Could anyone tell me why the second and the last receive compile-time errors?

void test(){
    
    int array[10]{};

    int (*i) [10] = &array; // works
    int (*j) [10] = array;  // does not work
    int *k = array;     // works
    int *l = new int[10](); // works
    int (*m) [10] = new int[10]();      // does not work

    exit(0);
}

I'm not sure why the second does not work without the ampersand since array and &array refer to the same address. For the last, I think it's because it can't tell we're dynamically allocating an array specifically, but I'd like this confirmed.

CodePudding user response:

I'm not sure why the second does not work without the ampersand since array and &array refer to the same address. int (*j) [10] = array;

array decays to int* not int (*)[10] in several contexts. So even though the value of array and &array is same the types are different. The type of array before decaying is int [10] which decays to int* while the type of &array is int (*)[10].
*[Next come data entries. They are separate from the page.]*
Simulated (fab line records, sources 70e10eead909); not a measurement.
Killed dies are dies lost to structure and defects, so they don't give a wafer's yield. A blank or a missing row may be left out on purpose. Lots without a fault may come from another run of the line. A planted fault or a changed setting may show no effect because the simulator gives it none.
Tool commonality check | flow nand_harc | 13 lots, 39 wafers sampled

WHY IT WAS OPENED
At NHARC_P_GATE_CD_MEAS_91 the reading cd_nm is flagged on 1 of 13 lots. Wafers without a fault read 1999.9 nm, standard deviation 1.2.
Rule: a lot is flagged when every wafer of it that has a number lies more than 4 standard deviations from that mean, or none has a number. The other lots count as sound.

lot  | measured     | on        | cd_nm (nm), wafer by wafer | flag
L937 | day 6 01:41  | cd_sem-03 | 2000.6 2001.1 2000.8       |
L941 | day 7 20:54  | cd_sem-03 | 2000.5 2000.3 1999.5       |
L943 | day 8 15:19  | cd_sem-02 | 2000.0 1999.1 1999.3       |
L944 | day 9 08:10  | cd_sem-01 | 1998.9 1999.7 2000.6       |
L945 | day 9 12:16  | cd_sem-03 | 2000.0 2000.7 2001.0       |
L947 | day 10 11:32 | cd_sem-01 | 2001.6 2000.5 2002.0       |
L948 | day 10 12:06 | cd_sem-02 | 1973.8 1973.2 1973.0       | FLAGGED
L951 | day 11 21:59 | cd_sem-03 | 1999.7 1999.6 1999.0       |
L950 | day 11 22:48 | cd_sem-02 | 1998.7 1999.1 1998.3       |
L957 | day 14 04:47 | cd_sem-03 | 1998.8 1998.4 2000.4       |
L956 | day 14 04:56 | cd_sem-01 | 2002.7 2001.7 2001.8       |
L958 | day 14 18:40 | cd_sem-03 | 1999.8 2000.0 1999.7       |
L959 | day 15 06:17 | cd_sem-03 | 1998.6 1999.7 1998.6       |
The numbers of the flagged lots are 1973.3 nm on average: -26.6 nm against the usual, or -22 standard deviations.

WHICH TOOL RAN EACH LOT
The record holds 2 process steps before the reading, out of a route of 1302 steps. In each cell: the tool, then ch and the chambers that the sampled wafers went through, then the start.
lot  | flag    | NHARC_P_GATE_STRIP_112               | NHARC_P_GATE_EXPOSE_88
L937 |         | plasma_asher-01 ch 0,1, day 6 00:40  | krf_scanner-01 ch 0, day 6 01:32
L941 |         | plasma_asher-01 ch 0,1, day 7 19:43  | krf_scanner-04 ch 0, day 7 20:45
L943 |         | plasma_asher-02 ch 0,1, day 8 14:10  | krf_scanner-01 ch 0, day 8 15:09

So the error is telling you that we cannot initialize a int(*)[10](type on the left hand side) with an int*(type on the right hand side after decay).

error: cannot convert ‘int*’ to ‘int (*)[10]’ in initialization

Similarly in the last case int (*m) [10] = new int[10]() the type on the right hand side is int* which cannot be used to intialize the type on the left hand side(int (*)[10]).